Oireachtas Joint and Select Committees

Wednesday, 23 November 2022

Joint Oireachtas Committee on European Union Affairs

European Court of Auditors: Discussion

Mr. Tony Murphy:

These are political decisions and arrangements between the member states and the Commission. I can understand that the priorities of some member states are completely different from when the plans were initially drawn up. I would say that changing midstream is going to be difficult, just from a practical point of view, and we saw how long it took for the plans to be approved in the first place. We have already highlighted that we have issues in terms of knowing how much the value of each of these milestones and targets are met. That will be even more difficult now. If the costs stay the same and they change the milestones and targets, how do we match everything again?

In terms of flexibility and so on, we are all for that once we ensure that there is proper accountability and, ultimately, that these funds are protected, we minimise fraud and so on. It is a lot of money that is being put out there very quickly, which inherently means the risk of fraud and error increases.

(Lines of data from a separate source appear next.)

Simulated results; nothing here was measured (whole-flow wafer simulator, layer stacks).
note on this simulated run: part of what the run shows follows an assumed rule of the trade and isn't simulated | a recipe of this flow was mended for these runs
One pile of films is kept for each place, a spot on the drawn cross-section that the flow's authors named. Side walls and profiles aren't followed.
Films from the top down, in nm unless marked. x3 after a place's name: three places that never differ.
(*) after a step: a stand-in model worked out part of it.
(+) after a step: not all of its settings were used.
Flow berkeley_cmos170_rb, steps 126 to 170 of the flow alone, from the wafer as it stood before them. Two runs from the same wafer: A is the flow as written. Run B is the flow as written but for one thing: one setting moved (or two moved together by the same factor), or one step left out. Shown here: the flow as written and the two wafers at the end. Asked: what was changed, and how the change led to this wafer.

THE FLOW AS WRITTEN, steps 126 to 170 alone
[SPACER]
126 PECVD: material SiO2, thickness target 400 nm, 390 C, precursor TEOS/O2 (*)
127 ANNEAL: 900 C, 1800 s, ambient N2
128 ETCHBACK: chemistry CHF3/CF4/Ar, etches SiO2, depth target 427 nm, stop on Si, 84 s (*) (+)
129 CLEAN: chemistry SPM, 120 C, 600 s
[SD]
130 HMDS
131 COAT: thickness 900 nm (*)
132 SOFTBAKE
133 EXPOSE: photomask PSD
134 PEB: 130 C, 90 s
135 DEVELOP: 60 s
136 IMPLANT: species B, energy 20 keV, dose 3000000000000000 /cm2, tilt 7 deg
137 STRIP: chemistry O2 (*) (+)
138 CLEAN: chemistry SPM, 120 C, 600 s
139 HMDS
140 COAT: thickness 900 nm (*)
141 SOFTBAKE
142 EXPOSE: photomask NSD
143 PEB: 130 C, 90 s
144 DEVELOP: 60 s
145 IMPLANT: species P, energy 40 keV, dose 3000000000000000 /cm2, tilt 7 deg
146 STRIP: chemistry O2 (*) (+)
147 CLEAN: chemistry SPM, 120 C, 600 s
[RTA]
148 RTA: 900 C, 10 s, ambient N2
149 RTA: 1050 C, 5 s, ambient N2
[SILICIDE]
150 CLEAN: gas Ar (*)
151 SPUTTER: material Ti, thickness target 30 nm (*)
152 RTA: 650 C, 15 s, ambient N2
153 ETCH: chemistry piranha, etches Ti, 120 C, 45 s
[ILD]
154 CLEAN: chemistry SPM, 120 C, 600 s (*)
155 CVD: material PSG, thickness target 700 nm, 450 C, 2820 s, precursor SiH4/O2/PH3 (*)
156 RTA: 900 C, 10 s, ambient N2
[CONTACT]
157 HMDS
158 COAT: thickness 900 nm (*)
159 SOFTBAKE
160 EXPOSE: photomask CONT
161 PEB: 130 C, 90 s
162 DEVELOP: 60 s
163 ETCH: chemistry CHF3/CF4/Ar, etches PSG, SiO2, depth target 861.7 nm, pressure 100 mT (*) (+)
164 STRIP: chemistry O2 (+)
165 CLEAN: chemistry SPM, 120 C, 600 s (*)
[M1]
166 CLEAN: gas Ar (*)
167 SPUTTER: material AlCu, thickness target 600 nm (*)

The Deputy mentioned energy. We were asked for an opinion with regard to energy and REPowerEU, and they are talking about adding a chapter to the RRF plans from member states. Our opinion was very clear. We said that we have to react to this situation but we asked whether it is really the best way to react by splitting the limited money, which I think is around €200 billion, across all of the member states based on some allocation key which may or may not have any relevance to the actual energy needs in those member states, rather than concentrating on having some big cross-border projects which would have a significant impact on the energy supply in the EU. There are a lot of issues in terms of member states wanting to keep their own funding. Even within the RRF itself, there are very few cross-border projects involved and it is mainly another funding source for member states. The European Parliament's Committee on Budgetary Control, CONT, is going to Madrid in January to have a look at this because they want to ask the Spanish authorities where the money - the €11.5 billion they got in December - is. They got it for reforms, but where is it? Is this budget support or what is it?

We are at the very early stages of the RRF. It is going to be a very difficult area for us, as auditors, and a big challenge. As the Deputy said, we expect to have 17 or 18 payment claims this year and we already have payment claims in regard to the original plan and milestones. If we now start changing the plans midstream, I think it will be very complicated. I am not saying it is impossible but it will be very complicated.